Variables whose declared type is a class can be passed by copy , by ref , and by out exactly as before.

class WrappedInt {
  public WrappedInt(int initialValue)
  { value = initialValue; }
  ...
  private int value;
}
class Calling {
  static void Copies(WrappedInt param)
    { ... }
  static void Modifies(out
               WrappedInt param) { ... }
  static void Accesses(ref
               WrappedInt param) { ... }
  static void Main() {
    WrappedInt arg = new WrappedInt(42);
    Copies(arg); // arg won't change
    Modifies(out arg); // arg will change
    Accesses(ref arg); // arg might change
  }
}

Strings

C# string literals are double quote delimited ( char literals are single quote delimited). Strings are reference types so it is easy for two or more string variables to refer to the same string object. The keyword string is an alias for the System.String class in exactly the same way that int is an alias for the System.Int32 struct.

namespace System {
  public sealed class String : ... {
    ...
    public static bool operator==(
          String lhs, String rhs) { ... }
    public static bool operator!=(
          String lhs, String rhs) { ... }
    ...
    public int Length { get { ... } }
    public char this[int index]
      { get { ... } }
    ...
    public CharEnumerator GetEumerator()
      { ... }
    ...
  }
}

The String class supports a readonly indexer (it contains a get accessor but no set accessor). The C# string type is an immutable type (just like in Java). The string equality and inequality operators are overloaded but the relational operators (< <= > >=) are not. The StringBuilder class is the mutable companion to string and lives in the System.Text namespace. You can iterate through a string expression using a foreach statement.

Arrays

C# arrays are reference types. The size of the array is not part of the array type. You can declare rectangular arrays of any rank (Java supports only one dimensional rectangular arrays).

int[] row;
int[,] grid;

Array instances are created using the new keyword. Array elements are default initialised to zero ( enum s and numeric types), false (bool), or null (reference types).

row = new int[42];
grid = new int[9,6];

Array instances can be initialised. A useful initialisation shorthand does not work for assignment.

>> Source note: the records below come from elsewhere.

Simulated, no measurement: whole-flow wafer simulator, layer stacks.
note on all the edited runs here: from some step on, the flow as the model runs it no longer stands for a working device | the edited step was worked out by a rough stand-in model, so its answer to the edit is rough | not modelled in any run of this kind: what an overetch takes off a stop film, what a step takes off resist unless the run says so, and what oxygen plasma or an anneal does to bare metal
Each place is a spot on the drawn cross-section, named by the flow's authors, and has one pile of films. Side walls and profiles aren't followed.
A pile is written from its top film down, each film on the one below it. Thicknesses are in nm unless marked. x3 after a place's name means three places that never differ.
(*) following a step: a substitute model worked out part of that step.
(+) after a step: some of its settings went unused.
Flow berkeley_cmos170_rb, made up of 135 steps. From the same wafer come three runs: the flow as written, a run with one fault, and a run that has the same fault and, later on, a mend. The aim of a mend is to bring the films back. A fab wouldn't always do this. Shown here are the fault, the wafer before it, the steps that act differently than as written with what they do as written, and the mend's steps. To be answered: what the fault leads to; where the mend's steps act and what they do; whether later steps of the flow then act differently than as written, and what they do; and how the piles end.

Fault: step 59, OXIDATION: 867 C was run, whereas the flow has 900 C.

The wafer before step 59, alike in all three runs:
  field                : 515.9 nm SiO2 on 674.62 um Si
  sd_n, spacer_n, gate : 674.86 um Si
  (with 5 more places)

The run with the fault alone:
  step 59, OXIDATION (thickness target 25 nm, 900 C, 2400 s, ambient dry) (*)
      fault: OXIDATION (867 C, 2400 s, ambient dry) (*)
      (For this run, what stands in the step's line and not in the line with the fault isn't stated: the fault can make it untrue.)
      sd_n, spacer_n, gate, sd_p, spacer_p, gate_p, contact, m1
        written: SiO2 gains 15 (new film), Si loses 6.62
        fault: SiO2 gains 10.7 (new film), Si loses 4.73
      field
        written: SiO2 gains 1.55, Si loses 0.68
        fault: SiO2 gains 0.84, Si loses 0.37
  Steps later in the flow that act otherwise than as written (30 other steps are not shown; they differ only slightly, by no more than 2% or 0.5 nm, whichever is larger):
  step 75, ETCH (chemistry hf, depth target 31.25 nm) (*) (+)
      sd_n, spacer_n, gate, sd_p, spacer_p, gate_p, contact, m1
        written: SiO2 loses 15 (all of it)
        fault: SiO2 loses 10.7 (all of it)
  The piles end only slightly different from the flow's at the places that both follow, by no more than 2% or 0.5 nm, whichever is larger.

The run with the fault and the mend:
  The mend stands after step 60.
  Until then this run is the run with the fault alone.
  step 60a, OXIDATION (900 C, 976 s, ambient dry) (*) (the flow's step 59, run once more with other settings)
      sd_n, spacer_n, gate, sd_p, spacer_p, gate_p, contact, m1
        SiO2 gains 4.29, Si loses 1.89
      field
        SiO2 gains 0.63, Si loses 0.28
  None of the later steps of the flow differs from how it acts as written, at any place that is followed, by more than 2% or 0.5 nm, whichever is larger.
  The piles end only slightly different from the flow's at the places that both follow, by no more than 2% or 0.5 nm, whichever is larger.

int[] row = new int[4]{1, 2, 3, 4};
                              // longhand
int[] row = { 1, 2, 3, 4 };  // shorthand
row = new int[4]{ 1, 2, 3, 4 };  // okay
row = {1, 2, 3, 4};  // compile time error

Array indexes start at zero and all array accesses are bounds checked ( IndexOutOfRangeException ). All arrays implicitly inherit from the System.Array class. This class brings array types into the CLR (Common Language Runtime) and provides some handy properties and methods:

namespace System {
  public abstract class Array : ... {
    ...
    public int Length { get { ... } }
    public int Rank { get { ... } }
    public int GetLength(int rank) { ... }
    public virtual IEnumerator
    GetEnumerator() { ... }
    ...
  }
}

The element type of an array can itself be an array creating a so called "ragged" array. Ragged arrays are not CLS compliant. You can use a foreach statement to iterate through a ragged array or through a rectangular array of any rank:

class ArrayIteration {
  static void Main() {
    int[] row = { 1, 2, 3, 4 };
    foreach (int number in row) { ... }
    int[,] grid = { { 1, 2 }, { 3, 4 } };
    foreach (int number in grid) { ... }
    int[][] ragged = { new int[2]{1,2},
                   new int[4]{3,4,5,6} };
    foreach (int[] array in ragged) {
      foreach (int number in array) { ... }
    }
  }
}

Boxing

An object reference can be initialised with a value. This does not create a reference referring into the stack (which is just as well!). Instead the CLR makes a copy of the value on the heap and the reference refers to this copy. The copy is created using a plain bitwise copy (guaranteed to never throw an exception). This is called boxing. Extracting a boxed value back into a local value is called unboxing and requires an explicit cast. When unboxing the CLR checks if the boxed value has the exact type specified in the cast (conversions are not considered). If it doesn't the CLR throws an InvalidCastException . C# uses boxing as part of the params mechanism to create typesafe variadic methods (methods that can accept a variable number of arguments of any type).

struct CoOrdinate {
  ...
  private int x, y;
}
class Boxing {
  static void Main() {
    CoOrdinate pos;
    pos.X = 1;
    pos.Y = 2;
    object o = pos; // boxes
    ...
    CoOrdinate copy = (CoOrdinate)o;
                        // cast to unbox
  }
}

Figure 2. Boxing

Type Relationships

Inheritance

C# supports the same single inheritance model as Java; a class can extend at most one other class (in fact a class always extends exactly one class since all classes implicitly extend System.Object ). A struct cannot act as a base type or be derived from. A derived class can access non-private members of its immediate base class using the base keyword. Unlike Java (and like C++) by default C# methods, indexers, properties, and events are not virtual. The virtual keyword specifies the first implementation. The override keyword specifies another implementation. The sealed override combination specifies the last implementation.

class Token {
  ...
  public virtual CoOrdinate Location {
    get {
      ...
    }
  }
}
class LiteralToken : Token {
  ...
  public LiteralToken(string symbol) {
    ...
  }
  public override CoOrdinate Location {
    get {
      ...
    }
  }
}
class StringLiteralToken : LiteralToken {
  ...
  public StringLiteralToken(string
                 symbol) : base(symbol) {
    ...
  }
  public sealed override
                    CoOrdinate Location {
    get {
      ...
    }
  }
}

Interfaces

C# interfaces contain only the names of methods. Method bodies are not allowed. Access modifiers are not allowed (all methods are implicitly public). Fields are not allowed (not even static ones). Static methods are not allowed (so no operators). Nested types are not allowed. Properties, indexers, and events (again with no bodies) are allowed though. An interface, struct, or class can have as many base interfaces as it likes.

interface IToken {
  ...
  CoOrdinate Location { get; }
}

A struct or class must implement all its inherited interface methods. Interface methods can be implemented implicitly or explicitly.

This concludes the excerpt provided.